Yuck. Throw in the fact that I was, um, at least a decade (and that’s putting it mildly) older than the other applicants. I don’t even remember the playing part of this weird dream audition. But apparently it was good enough, because I got in.

Fast forward to The Night of The Big Concert. I met the Spouse and minions for early dinner across town. (? why didn’t they just bring me dinner?) I’d asked them to bring my concert attire with them and decided to change in the bathroom. This was a bad idea. For two very important reasons. First – I’d asked them to bring one of my OLD concert dresses. Like, from my Former Life as a Musician. Before I had kids. That’s bad enough, right? Wrong. Second – apparently I hadn’t tried it on before asking them to bring it to me.
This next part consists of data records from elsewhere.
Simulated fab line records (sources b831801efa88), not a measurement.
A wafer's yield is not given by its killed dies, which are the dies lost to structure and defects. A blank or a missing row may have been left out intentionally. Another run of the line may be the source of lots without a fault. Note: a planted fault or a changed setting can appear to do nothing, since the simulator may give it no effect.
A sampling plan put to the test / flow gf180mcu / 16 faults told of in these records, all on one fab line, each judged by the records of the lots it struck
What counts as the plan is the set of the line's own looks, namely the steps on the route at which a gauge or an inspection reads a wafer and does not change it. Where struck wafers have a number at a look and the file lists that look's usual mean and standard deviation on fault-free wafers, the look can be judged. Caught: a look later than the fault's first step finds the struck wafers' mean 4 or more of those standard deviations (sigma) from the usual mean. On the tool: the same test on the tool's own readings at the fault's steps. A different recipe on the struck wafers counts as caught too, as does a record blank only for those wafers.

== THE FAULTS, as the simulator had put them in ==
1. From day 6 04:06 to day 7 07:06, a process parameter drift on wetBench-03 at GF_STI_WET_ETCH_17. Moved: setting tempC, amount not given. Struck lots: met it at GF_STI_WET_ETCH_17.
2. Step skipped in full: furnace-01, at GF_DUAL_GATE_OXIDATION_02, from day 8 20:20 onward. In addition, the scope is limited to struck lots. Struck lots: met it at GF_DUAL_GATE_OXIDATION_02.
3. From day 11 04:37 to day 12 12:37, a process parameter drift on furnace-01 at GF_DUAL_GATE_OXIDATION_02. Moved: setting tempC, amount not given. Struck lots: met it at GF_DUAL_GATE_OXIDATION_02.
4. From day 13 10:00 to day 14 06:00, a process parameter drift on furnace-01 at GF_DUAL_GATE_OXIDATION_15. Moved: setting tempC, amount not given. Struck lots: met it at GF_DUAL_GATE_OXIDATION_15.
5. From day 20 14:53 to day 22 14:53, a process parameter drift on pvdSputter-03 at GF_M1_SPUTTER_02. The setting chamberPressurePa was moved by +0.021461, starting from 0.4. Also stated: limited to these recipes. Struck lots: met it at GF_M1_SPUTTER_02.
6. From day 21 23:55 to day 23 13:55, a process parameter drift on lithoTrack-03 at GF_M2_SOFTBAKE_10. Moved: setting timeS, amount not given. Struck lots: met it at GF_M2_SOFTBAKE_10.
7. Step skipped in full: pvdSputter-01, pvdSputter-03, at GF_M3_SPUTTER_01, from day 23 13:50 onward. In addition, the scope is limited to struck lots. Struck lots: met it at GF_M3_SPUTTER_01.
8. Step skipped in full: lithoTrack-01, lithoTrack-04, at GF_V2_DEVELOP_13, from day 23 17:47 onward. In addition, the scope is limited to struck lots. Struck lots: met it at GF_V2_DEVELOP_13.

Of course it didn’t fit. But you know what? I made that sucker fit. And headed back across town with a tight deadline.

And then it hit. Traffic. Awful, horrific traffic. Gridlocked. The kind of traffic that makes it impossible to get more than a mile every fifteen minutes. I was stuck. Panicked. Performance anxiety? That was nothing compared to my normal Type A anal-retentiveness about time – magnified ad infinitum by the stupid traffic situation. Finally made it to the concert hall – just had to park the car.

There were no parking spaces in the parking garage or on any surrounding streets. None. Zip. Zero. It’s a miracle I didn’t pop the already-strained seams on that dress hyperventilating while running for it to make it on time.

Didn’t happen. I was late. By five minutes. Had to wait outside the concert hall for the first piece to finish. And then had to walk past the Spouse and minions – seated in the front row – up to the stage to explain to my section leader why I was late.

He wasn’t having it. Yelled and belittled me as only a true musician-egoist can. Dismissed me. Totally. Told me to forget it and go home, then proceeded to ignore me while I dragged my sausage-casing black taffeta self back to the car. Oh, and I’d forgotten where I put the car in my delirium – and hadn’t remembered to snap the ‘Find My Car’ app on. Seriously. I was a blubbering, sniffling mess in that stupid dress and heels, limping up and down parking ramps.

Now, if you’re still reading, you’re thinking one of two things. Either – she’s crazy, or – that is some wild kind of messed-up stuff going on in her head.

You’re probably right either way. But here’s the catch:

I DID get stuck in horrible traffic on my way home last night. In fact, it took two hours to drive my normal 21 miles. Ridiculous. And I was late to the minions’ Cub Scout thingy because of it. So that almost makes this dream a sensible reaction, right? Right. At least that’s what I thought.

Until I mentioned it to my boss. Not all of it, just the fact that I dreamed about getting stuck in traffic and panicking about it. She freaked out, asking me if I feel trapped in my current work environment. Turns out she’s big on dream analysis. So of course I had to be curious and Google around.

You ready for what I found? It’s creepy. Sure you’re ready? Ok, I warned you… Here’s what Google dream analysis had to say:

“Gridlocked traffic could represent a feeling that things in some aspect of your life are bogged down, or it could represent your state of mind when you’re feeling overwhelmed.

“Walking, driving, or any form of traveling can represent: The passage of time, or making progress or moving forward in life, or moving along your life path.

“Being stuck can represent: feeling unable to make progress or make changes in your life, feeling stuck in a certain situation, possibly an awkward one, or feeling that you’re “stuck in a rut” somehow.

“Playing a musical instrument can mean that you have something to express or say, or you have a need for a creative outlet.

“Performing for others can represent: the idea of attention focused on you, or of your or your efforts being noticed or highlighted, a feeling of self-consciousness, of being observed, or of being especially concerned about others’ opinions about you. Some possible meanings include: an actual, expected, or imagined audition, feeling evaluated, judged, or “put on the spot” by others, applying for a job, university, etc., wanting approval from others, being tested, or trying to make a certain impression on others.

Dang. If that doesn’t hit all the nails smack dab on the head. Huh.

As a matter of fact, I am frustrated. Feeling stuck. Knowing the long-term goals but caught in the day-to-day vicious circle of routines. Creative? Um, hello? This whole writing thing? Check. Attention? Yeah, that’s been lacking lately.
Everything in that stupid dream analysis web site is dead on.

Scary, huh? But it sure does make me think.

Now I’ve gotta do something about it.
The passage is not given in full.